T2E4 · Jun 4, 2026 · 00:12:56

T2E4 · Code Review Agents: The Other Half of Agentic Coding

Writing a patch and reviewing one are two different jobs — and almost nobody scores the second directly. Maya and Leo treat code review as its own agentic capability: reading the pull request's intent, understanding the diff against the surrounding repository, localizing to the exact line, judging severity, and earning a real human reaction (accepted comments, author responses, applied fixes, post-merge outcomes). Built around one running example — a data-library fix that passes every test yet silently disables refunds for one currency, a bug only a reviewer reading intent against context ever catches.

Transcript

MayaTwo agents look at the exact same pull request. The first one wrote it — it produced a clean patch, the tests go green, it's proud. The second one is reading it cold, and after a minute it circles one line and says, "this quietly turns off refunds for one currency."

LeoAnd only the second one caught the thing that actually matters.

MayaRight. Same diff, two completely different jobs. Writing the patch is one skill. Reading someone's patch and saying *what's wrong with it, where, and how bad* — that's a different skill living in a different head. Today is about treating that second job as a capability of its own.

LeoLast time, in the leaderboard episode, we pulled apart a single headline number — the work, the room, the judge — and the whole point was that a score is only evidence when you know what it's standing on.

MayaThat was the evaluation half: judging the patch the agent *produces*. Today flips it. The agent isn't on trial for the code it writes — it's the one doing the judging. Review is the other half of agentic coding, and almost nobody scores it directly.

LeoOkay, plain language first. When we say "review as a capability," what does the agent actually have to be good at?

MayaIt has to read intent, read the diff, reason across the rest of the codebase, find the defect nobody wrote a test for, decide how much you should care, and say something a tired engineer would actually act on. And the uncomfortable part — a model can be great at writing code and bad at every one of those.

LeoWait, why would those come apart? If you can write good code, surely you can spot bad code.

MayaYou'd think. But writing is generative — you steer toward one answer you control. Reviewing is forensic — you walk into a decision someone else already made, with their assumptions baked in, and you have to reconstruct *why* before you can say it's wrong. Different muscle.

LeoGive me the map before we walk it, so I don't lose the thread on a walk.

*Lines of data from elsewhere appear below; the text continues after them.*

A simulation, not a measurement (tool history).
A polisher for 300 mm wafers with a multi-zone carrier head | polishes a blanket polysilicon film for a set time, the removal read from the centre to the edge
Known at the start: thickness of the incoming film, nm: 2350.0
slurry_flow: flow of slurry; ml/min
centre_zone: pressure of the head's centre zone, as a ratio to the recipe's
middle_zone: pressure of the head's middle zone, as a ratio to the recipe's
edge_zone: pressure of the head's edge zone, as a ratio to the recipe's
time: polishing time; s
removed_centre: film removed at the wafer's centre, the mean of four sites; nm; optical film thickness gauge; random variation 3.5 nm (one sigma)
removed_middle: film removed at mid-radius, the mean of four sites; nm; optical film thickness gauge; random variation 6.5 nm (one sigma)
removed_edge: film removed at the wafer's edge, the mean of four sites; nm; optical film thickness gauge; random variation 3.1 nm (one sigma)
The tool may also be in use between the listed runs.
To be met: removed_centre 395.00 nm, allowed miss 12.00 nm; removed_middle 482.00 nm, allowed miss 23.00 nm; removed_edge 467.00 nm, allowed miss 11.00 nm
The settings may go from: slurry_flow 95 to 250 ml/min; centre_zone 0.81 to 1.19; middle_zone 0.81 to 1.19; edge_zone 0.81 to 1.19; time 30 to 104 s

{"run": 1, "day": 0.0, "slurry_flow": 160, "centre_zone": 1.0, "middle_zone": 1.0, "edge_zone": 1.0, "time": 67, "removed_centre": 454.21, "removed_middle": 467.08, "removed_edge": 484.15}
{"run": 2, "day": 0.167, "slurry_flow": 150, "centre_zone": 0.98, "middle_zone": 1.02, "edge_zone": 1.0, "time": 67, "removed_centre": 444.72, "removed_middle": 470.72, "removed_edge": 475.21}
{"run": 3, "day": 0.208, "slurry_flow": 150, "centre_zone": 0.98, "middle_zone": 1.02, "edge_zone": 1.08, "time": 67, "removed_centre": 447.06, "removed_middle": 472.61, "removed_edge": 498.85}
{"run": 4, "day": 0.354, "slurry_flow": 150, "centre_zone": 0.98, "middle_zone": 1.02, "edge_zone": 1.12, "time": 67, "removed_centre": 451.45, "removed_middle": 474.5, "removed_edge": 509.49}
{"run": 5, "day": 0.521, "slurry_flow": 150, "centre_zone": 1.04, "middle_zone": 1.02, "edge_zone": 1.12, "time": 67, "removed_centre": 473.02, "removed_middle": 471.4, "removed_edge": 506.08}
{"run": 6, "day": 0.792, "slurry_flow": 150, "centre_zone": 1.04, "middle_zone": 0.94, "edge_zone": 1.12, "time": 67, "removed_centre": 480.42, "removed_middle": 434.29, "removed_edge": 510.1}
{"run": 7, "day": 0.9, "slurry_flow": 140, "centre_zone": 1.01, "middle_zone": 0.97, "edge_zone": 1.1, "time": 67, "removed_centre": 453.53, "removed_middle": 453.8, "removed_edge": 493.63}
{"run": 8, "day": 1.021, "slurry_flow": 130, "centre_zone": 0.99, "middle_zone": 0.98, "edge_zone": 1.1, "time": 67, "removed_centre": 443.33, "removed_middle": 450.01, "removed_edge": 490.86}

MayaThink of it as a reviewer's desk with a few stations. The agent picks up the request, understands the *intent*. It reads the *diff* and pulls in surrounding *context*. It *localizes* — points at the exact line. It assigns *severity*. And then there's the part everyone forgets: the *acceptance loop*, what the human did with the comment afterward.

LeoIntent, diff, context, localization, severity, and the acceptance loop. Got it.

MayaFirst station — intent. Before a reviewer can say a change is wrong, it has to know what the change was *trying* to do.

LeoBecause "wrong" is relative to a goal.

MayaExactly. Take our running example — a small team ships a fix to an open-source data library. The pull request says, "handle the empty-input case in the aggregation function." That sentence is the intent. A good reviewer reads it and now has a yardstick: did the patch handle the empty case, and *only* the empty case?

LeoSo intent isn't decoration, it's the measuring stick.

MayaIt's the measuring stick. And this is where pull-request context comes in — the title, the description, the linked issue, sometimes a discussion thread. A reviewer agent that ignores all that and just stares at the raw diff is reviewing in the dark. It can tell you the code is *unusual*, but not whether it's *wrong for this task*.

LeoHmm. So a comment like "this changes refund behavior" only lands if the agent knows refunds weren't supposed to change.

MayaThat's the whole game. The defect in our example isn't that the patch is malformed — it parses, it runs, it passes the obvious test. The defect is that it *exceeds its intent*. It handled the empty case and, as a side effect, silently disabled refunds for one currency. You can only call that a bug if you anchored on what the change was *for*.

LeoRecap for me — intent is the reviewer reconstructing the goal so it has something to measure the diff against.

MayaSecond station — the diff itself, and the context wrapped around it. The diff is the added and removed lines. But the bug usually isn't *in* the diff.

LeoWait, say that again. The bug isn't in the changed lines?

MayaOften it isn't. The changed lines look fine in isolation. The danger is how they interact with code the diff *doesn't* touch. In our example, the new empty-case branch returns early — totally reasonable on its own. The problem is three files over there's a refund hook that expected the old code path to run first. The diff is innocent. The *interaction* is the bug.

LeoSo a reviewer that only reads the red and green lines is structurally blind to that.

MayaStructurally blind. This is the single biggest reason review is hard for agents. Diff understanding has to reach past the diff. The reviewer needs to pull in the surrounding functions, the callers, the data flow — enough of the repository to see the collision.

LeoThis actually matches how the real tools describe themselves, right?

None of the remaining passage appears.